First let me tell you about the funny name of the competition. The name ‘vici’ derives from roman emperor Caesar’s famous phrase in Latin: ‘veni, vidi, vici’, which he allegedly used to describe a swift victory. The translation is: “I came, I saw, I conquered”. The Netherlands Organization for Scientific Research (‘Nederlandse organisatie voor Wetenschappelijk Onderzoek’, NWO) thought it fitting to use these names as titles of their personal grant schemes. The so-called ‘talent schemes’ are very much about the personal qualities of the applicant. The scheme heralds heroes. The fascination with talent goes against the very nature of science, where the value of an idea, method or result is not measured by the personality of the author, but by its validity and reliability. That is why peer review is often double blind and evaluators do not know who wrote the research report or proposal.

plt132

Yet in the talent scheme, the personality of the applicant is very important. The fascination with talent creates Matthew effects, first described in 1968 by Robert K. Merton. The name ‘Matthew effect’ derives from the biblical phrase “For to him who has will more be given” (Mark 4:25). Simply stated: success breeds success. Recently, this effect has been documented in the talent scheme by Thijs Bol, Matthijs de Vaan and Arnout van de Rijt. When two applicants are equally good but one – by mere chance – receives a grant and the other does not, the ‘winner’ is ascribed with talent and the ‘loser’ is not. The ‘winner’ then gets a tremendously higher chance of receiving future grants.

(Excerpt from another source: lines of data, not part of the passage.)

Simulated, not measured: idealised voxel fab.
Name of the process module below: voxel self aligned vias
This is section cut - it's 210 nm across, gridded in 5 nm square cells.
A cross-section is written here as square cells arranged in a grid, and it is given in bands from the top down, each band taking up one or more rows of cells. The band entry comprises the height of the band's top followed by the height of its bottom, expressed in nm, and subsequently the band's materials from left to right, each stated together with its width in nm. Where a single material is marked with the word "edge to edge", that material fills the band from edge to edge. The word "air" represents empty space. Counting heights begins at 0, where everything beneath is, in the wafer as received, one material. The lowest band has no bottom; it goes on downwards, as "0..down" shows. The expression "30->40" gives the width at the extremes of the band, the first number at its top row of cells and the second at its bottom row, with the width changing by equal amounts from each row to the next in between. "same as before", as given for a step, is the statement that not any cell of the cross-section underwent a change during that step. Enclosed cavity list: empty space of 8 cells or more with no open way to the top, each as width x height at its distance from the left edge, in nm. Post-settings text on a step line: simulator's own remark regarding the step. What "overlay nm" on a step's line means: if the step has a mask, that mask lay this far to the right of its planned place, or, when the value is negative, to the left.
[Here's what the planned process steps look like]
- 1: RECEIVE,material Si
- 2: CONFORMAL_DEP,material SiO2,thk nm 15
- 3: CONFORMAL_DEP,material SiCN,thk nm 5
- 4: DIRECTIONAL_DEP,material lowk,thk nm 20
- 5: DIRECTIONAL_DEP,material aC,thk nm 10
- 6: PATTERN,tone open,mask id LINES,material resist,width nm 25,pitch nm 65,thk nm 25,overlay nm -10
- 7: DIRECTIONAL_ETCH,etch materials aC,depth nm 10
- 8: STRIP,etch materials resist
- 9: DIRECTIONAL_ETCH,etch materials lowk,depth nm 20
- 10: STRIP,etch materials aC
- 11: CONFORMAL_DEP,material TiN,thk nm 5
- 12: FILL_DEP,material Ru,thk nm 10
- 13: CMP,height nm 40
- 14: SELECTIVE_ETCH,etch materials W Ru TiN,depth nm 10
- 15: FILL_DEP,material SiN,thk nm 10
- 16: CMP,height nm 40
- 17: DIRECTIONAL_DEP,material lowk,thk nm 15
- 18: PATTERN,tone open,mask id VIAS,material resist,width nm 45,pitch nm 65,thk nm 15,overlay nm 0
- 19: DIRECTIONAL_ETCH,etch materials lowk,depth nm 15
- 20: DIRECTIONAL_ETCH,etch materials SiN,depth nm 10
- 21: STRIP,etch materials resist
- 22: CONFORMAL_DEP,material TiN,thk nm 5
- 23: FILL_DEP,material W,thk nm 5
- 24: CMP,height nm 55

As a member of committees for the ‘veni’ competition I have seen how this works in practice. Applicants received scores for the quality of their proposal from expert reviewers before we interviewed them. When we had minimal differences between the expert reviewer scores of candidates – differing only in the second decimal – personal characteristics of the researchers such as their self-confidence and manner of speaking during the interview often made the difference between ‘winners’ and ‘losers’. Ultimately, such minute differences add up to dramatically higher chances to be a full professor 10 years later, as the analysis in Figure 4 of the Bol, De Vaan & Van de Rijt paper shows.

matthew

My career is in this graph. In 2005, I won a ‘veni’-grant, the early career grant that the Figure above is about. The grant gave me a lot of freedom for research and I enjoyed it tremendously. I am pretty certain that the freedom that the grant gave me paved the way for the full professorship that I was recently awarded, thirteen years later. But back then, the size of the grant did not feel right. I felt sorry for those who did not make it. I knew I was privileged, and the research money I obtained was more than I needed. It would be much better to reduce the size of grants, so that a larger number of researchers can be funded. Yet the scheme is there, and it is a rare opportunity for researchers in the Netherlands to get funding for their own ideas.

This is my third and final application for a vici-grant. The rules for submission of proposals in this competition limit the number of attempts to three. Why am I going public with this final attempt?

The Open Science Revolution

You will have heard about open science. Most likely you will associate it with the struggle to publish research articles without paywalls, the exploitation of government funded scientists by commercial publishers, and perhaps even with Plan S. You may also associate open science with the struggle to get researchers to publish the data and the code they used to get to their results. Perhaps you have heard about open peer review of research publications. But most likely you will not have heard about open grant review. This is because it rarely happens. I am not the first to publish my proposal; the Open Grants repository currently contains 160 grant proposals. These proposals were shared after the competitions had run. The RIO Journal published 52 grant proposals. This is only a fraction of all grant proposals being created, submitted and reviewed. The many advantages of open science are not limited to funded research, they also apply to research ideas and proposals. By publishing my grant proposal before the competition, the expert reviews, the recommendations of the committee, my responses and experiences with the review process, I am opening up the procedure of grant review as much as possible.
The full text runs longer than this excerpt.